Saturday, March 1, 2008

The Other Boleyn Girl

With the boyfriend out of town I am finally free to do all of the girly things I've wanted that have been growing into a rather lengthy list.

First thing to tick off: going to a chick flick (period films are automatically girly) with a fellow first year English teacher. The best part of the evening was in the first five minutes, when standing in line to get Sarah a sprite - a brave, pimpled and baby fat full young man behind us began chatting both of us up about what movie we were seeing. We humored his advances and eyed each other as we debated via ESP if we should inquire as to his age (16 - max) and reveal that the "girls" he chose to flirt with were literally old enough to be his teachers at 24 and 27. Oh, and one of us is two months pregnant, and as luck would have it we are teachers. Funny and creepy all at once. Also a reminder why I don't teach in the district where I live - running into students on the weekend is not my idea of relaxing!

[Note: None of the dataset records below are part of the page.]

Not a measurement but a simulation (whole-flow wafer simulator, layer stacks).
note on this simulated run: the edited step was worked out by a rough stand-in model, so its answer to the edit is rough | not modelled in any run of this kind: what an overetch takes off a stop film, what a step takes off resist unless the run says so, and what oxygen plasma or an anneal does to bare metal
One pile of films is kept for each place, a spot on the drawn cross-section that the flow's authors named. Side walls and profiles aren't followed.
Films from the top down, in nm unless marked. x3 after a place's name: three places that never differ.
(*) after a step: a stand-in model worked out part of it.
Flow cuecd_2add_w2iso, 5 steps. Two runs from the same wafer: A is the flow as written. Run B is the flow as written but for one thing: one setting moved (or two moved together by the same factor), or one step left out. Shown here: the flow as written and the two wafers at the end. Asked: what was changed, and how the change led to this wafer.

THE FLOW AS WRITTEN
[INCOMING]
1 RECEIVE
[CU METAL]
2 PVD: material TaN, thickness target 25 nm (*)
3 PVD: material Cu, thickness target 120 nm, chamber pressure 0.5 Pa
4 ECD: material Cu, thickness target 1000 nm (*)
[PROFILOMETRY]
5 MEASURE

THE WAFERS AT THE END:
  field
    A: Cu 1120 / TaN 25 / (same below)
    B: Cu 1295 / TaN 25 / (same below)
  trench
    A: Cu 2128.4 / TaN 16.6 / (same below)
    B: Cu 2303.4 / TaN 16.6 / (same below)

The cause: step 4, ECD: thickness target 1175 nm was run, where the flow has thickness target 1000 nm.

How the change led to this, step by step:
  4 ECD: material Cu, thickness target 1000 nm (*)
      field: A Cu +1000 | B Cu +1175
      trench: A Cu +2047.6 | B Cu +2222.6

The film, The Other Boleyn Girl, almost killed itself within five minutes as the dialogue and opening scene were both terrible and utter cheese. I liked it, though, for the same reason I liked Marie Antoinette. The costumes were sumptuous and I like it when the idea of royal figures is translated for modern audiences as total rockstar - because that is the royalty a modern audience understands. I did not like the dichotomy of Anne and Mary's personalities, though. Mary became 100% victimized, self-sacrificing angel and Anne never really deviated from crazy bitch after returning from her anachronistic trip to France. Although, there was something about the rape scene that added a sense of Anne's humanity in the film and seemed to symbolize Henry VIII's desire to literally devour women (just like he did food when got old, fat, and pus-full). Also to the film's credit, it did a good job of highlighting the exploitation of women as a means to political ends. Even Anne's ambitions were framed by the insatiable desires of her male relatives. While the extent of outside scheming in Anne's rise to power in order to garner wealth for her family may be stretched and fabricated for this movie, the concept of woman as pawn is by no means a unique occurrence in history, sadly. Sad, too, is the ending of the movie. But like Titanic, you walk into the theatre knowing the proverbial boat is going to sink. Unlike Titanic, though, I am much happier watching Jim Sturgiss play out a tragic male lead than Leo. Beautiful boy. Final verdict: good girls-only movie, but next time I'm going for romantic comedy rather than romantic period tragedy. In defense of Anne's decisions though - Elizabeth is an incredible asset to world history, but it's sad her mother's life had to be forfeited in order to set the course for her birth. On a happy note - more Jim!